Smartphone apps are all the rage these days as developers from around the world try their hand at creating the next great app and cashing in on the possible riches that come from being a top app. The problem is that in many cases the users of those apps have no idea where their valuable data could be ending up as most people don’t think twice about that kind of thing as they download and use all those cool apps.
The UK’s The Sunday Times decided to do some app data investigation and track down just where you data being used to sign into those hot apps, or being created by them, is ending up and came up with some surprising finds.
To be clear we are discussing the UK and by default the European Union, which has totally different rules that need to be followed when it comes to your data. As well it is understood that a large degree of smartphone app require you to agree to some sort of data transferring but you can be assured that the majority of people using these apps pay very little, or no attention to what they agree to when they start using these apps.
In many cases it is just a matter of hitting the Accept button or clicking on the Next button with little regard to what they are agreeing to, until things like this come along of course then all hell breaks loose. There are times though when this type of social engineering masks the fact that some of these apps are performing questionable actions with your data.
For this exercise the Sunday Times testers picked 70 basic smartphone apps and using a piece of software called “MiddleMan” they were able to monitor the app data transfers. Out of those 70 apps twenty-one transmitted the phone number, six sent out email addresses, six shared the exact co-ordinates of the phone, and more than half passed along the phones ID number.
When actions like these are taking place within the EU this raises some big concerns given where some of this data is ending up. In order for this type of action to take place and be acceptable under the EU’s privacy laws the destination countries for your data must be on the EU’s list of approved countries, which is very short. As long as your data is heading to servers in one of the listed countries then this is considered to be a free flow of data.

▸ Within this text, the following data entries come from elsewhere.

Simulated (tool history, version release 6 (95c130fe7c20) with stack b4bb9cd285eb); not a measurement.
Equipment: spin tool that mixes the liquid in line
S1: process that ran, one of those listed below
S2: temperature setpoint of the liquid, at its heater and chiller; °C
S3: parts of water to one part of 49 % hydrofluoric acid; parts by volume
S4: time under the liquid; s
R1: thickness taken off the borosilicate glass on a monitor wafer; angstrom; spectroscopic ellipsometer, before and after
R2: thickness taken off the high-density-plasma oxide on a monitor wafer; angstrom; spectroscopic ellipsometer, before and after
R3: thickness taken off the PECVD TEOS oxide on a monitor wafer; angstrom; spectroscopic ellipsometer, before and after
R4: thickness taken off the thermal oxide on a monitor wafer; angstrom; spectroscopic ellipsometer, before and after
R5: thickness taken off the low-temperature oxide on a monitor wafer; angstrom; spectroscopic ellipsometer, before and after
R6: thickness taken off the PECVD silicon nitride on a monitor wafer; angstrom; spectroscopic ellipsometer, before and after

However two countries not on that list are China and India both of which have a large amount of data being sent to them via those cool apps on your smartphone, and in the eye of the EU this not a good thing.
When EU data travels outside the European Economic Area borders, it is said to travel to “third countries.” This can post new risks to the subject’s privacy, and the data enters a minefield of complex legal regulation.
One such regulatory divide is found in Article 25 of the Data Protection Directive (DPD). It demands that the European Commission determine when “third countries” are providing DP standards equivalent to the EU’s DPD.